Day-0 Support for Baidu ERNIE-Image on AMD GPUs: Validation on the Instinct MI355X GPU and Radeon AI PRO R9700

Apr 23, 2026

This post documents the successful day-0 support deployment and inference validation of Baidu’s ERNIE-Image text-to-image model on AMD GPUs, covering both the data-center-class AMD Instinct™ MI355X GPUs (CDNA 4) and the professional workstation-class Radeon™ AI PRO R9700 Series graphics (RDNA 4). Using the HuggingFace Diffusers framework and the ROCm™ software stack, ERNIE-Image runs on AMD hardware with zero modifications to the core inference code.

  • Instinct MI355X GPUs(288 GB HBM3e): Full single-card deployment with generous memory headroom.
  • Radeon AI PRO R9700 (32 GB GDDR6): Single-card deployment via enable_model_cpu_offload(), with peak VRAM usage well within the card’s capacity.

Background

ERNIE-Image Model Overview

ERNIE-Image is a text-to-image model developed by Baidu, built on the Diffusion Transformer (DiT) architecture. It supports both Chinese and English prompt input. The model has been submitted for upstream integration into the HuggingFace Diffusers library via PR #13432.

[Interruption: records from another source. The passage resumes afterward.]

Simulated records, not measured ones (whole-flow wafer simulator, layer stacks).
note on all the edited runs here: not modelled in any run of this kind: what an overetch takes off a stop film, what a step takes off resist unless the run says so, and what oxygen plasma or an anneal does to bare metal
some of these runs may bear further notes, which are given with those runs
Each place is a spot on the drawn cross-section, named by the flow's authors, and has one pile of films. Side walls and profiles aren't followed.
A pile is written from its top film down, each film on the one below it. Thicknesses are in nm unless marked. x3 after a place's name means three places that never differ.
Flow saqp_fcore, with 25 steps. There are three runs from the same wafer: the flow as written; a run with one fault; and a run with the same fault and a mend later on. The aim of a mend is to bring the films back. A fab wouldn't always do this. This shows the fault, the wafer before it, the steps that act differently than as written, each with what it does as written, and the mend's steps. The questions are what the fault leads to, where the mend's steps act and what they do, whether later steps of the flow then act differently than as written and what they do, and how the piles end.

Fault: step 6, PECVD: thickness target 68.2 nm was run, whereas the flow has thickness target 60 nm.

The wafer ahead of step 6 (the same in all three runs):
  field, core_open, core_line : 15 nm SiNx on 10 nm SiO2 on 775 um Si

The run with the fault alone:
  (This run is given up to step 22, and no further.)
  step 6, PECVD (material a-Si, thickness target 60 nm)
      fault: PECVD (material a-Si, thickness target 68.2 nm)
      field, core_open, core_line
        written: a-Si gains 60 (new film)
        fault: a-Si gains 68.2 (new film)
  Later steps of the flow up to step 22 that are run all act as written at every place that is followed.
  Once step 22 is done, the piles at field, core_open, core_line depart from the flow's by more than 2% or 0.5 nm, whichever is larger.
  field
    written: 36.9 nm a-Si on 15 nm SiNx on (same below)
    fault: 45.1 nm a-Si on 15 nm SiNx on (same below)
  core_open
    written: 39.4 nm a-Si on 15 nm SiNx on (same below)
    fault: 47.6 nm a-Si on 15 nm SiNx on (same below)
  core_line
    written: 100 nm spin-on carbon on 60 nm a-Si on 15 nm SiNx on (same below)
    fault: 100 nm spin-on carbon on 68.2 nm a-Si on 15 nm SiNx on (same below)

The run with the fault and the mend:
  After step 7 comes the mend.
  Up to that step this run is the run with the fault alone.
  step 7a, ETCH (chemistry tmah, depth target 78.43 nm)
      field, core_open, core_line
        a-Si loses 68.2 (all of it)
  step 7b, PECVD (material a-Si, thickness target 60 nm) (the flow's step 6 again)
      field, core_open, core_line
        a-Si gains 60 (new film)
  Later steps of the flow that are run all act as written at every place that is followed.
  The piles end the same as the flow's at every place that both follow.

The model architecture comprises the following components:

Component

Type

Size

Role

Transformer

ErnieImageTransformer2DModel

15 GB

Diffusion backbone

Text Encoder

Mistral3Model

7.2 GB

Text encoding

Prompt Enhancer (PE)

Ministral3ForCausalLM

7.2 GB

Automatic prompt enrichment

VAE

AutoencoderKLFlux2

161 MB

Variational autoencoder

Scheduler

FlowMatchEulerDiscreteScheduler

Sampling scheduler

Total

 

~29.5 GB

 

The Prompt Enhancer automatically expands short user inputs into detailed Chinese descriptions, which the model then uses for generation. This works transparently for both English and Chinese inputs.

AMD Instinct MI355X GPUs

AMD Instinct MI355X GPU is the latest AMD datacenter AI accelerator, based on the CDNA 4 architecture (gfx950). Each card carries 288 GB HBM3e, making it well suited for large-scale model training and inference. The test system was an 8-GPU MI355X server; only a single card was used for this inference validation.

AMD Radeon AI PRO R9700 GPUs

AMD Radeon AI PRO R9700 is a professional workstation AI accelerator based on the RDNA 4 architecture (gfx1201), with 32 GB GDDR6 memory. As part of the Radeon AI PRO R9000 series, it targets local AI inference, model development, and other memory-intensive workloads, combining large VRAM capacity with ROCm-based multi-GPU scalability.

In hardware terms, the card includes 64 Compute Units, 4096 Stream Processors, 128 AI Accelerators, and 64 Ray Accelerators. Its memory and board configuration includes a 256-bit memory interface, 640 GB/s of peak bandwidth, 64 MB of Infinity Cache, PCIe 5.0 x16, 300 W total board power, active cooling, and ECC memory support on Linux.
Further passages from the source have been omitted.